The man who saw through people

"Dear Pundita, If many governments are as you say crooks, how is it possible for the US to make policy with crooks?
Takako in Honolulu"

Dear Takako:
That is a fair question. The answer is that you don't make policy for crooks or law-abiding governments; you make policy for the era and consistently apply the policy.

The age of globalization came and intersected with megapopulations and the scramble by poor governments to make oil payments and build up their arsenals. And nobody--no major government--was ready for the upshot, which was crime on a scale we haven't seen since the days of Genghis Khan's youth.

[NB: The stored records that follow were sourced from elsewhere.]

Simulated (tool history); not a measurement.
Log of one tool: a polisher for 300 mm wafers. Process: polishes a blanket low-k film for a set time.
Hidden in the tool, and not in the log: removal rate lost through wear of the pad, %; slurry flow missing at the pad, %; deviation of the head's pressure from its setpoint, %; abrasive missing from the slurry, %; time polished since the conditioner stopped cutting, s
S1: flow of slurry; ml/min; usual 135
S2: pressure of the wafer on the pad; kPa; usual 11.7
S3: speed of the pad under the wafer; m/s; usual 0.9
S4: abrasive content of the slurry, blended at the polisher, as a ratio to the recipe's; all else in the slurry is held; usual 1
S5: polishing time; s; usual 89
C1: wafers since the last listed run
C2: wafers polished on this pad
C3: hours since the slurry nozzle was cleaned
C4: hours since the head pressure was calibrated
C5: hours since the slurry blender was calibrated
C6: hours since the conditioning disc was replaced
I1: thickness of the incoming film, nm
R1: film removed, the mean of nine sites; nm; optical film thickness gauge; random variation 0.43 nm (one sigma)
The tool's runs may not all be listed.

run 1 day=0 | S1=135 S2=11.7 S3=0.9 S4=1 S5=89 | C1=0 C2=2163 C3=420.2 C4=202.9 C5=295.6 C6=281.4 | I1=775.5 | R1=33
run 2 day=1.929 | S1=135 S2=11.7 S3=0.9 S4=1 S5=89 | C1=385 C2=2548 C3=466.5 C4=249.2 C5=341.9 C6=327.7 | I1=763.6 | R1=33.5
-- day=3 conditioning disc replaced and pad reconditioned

The Khan hadn't imagined how many crooks there were in the world but as his conquests proceeded he found out. The same key factors were in play at that time as now. There was a boom in global trade--the globe at that time. The boom was fed by the demands of the walled cities, which fed a population boom. The upshot was that a caravan couldn't travel two miles without being set upon by brigands or marauding tribes, which meant payoffs, which bumped all the way up to highest government levels.

This was accompanied by price gouging, usury, and every type of dirty business and corruption you can think of. All that led to cities living under constant threat of attack.

All that was accompanied and fed by a level of hypocrisy that would be right at home in today's world. The Khan saw it all. He saw the Chinese mandarins and the emperor worship they promoted. He saw the Calculator Christians, who totted up conversion rates while stepping over starving Christians. The Turks lectured him about Islam. He looked at their showy mosques and how they treated women and the poor. He told them to their faces they were phonies.

In short, it was chaos. All the gains civilization had made during the preceding few centuries were in danger of being wiped out. With the help of a brilliant Chinese bureaucrat, the Khan saved the day. He did this in many ways, some of them horribly ruthless. Yet the single greatest reason for his success at ruling over so many peoples was a fair code of laws that he enforced with consistency; consistency meaning no exceptions, not even for the Yakka Mongols--his own tribe.

The upshot was that, "A naked virgin carrying a sack of gold could walk unmolested from one end of Genghis Khan's empire to the other."

The key concepts are fairness and consistency of application. There is not a single factor to explain the rise and scope of globalized crime, just as there is not a single factor to explain criminality. There can be different reasons why governments come to rely on crime. However, there is only one reason governments in the modern era consistently get away with crime: that's if other governments employ a double standard in their relations with criminal governments--a standard that shifts with the expediency of the moment.

People can adjust to a double standard if it's consistently applied; what they can't adjust to is a high level of uncertainty. If you have the means to force people to live according to your shifting political whims, you breed the sense among them that nothing can be relied on, that integrity is a penalty, that truth has no meaning. So then you should not wonder why, when criminal behavior becomes rampant.

Policy begins not with your expectations of others but with how you conduct yourself. It begins with the rules you lay down for your company or government's conduct. If the rules are inconsistently applied, "foreign" policy is a joke. As with any joke, it won't be taken seriously.

One General Temujin--Genghis Khan--was quite enough for world history. We now have much experience to guide us, so humanity should be able to avoid the need for another supercop of the magnitude represented by the Khan. The ball, however, is in our court.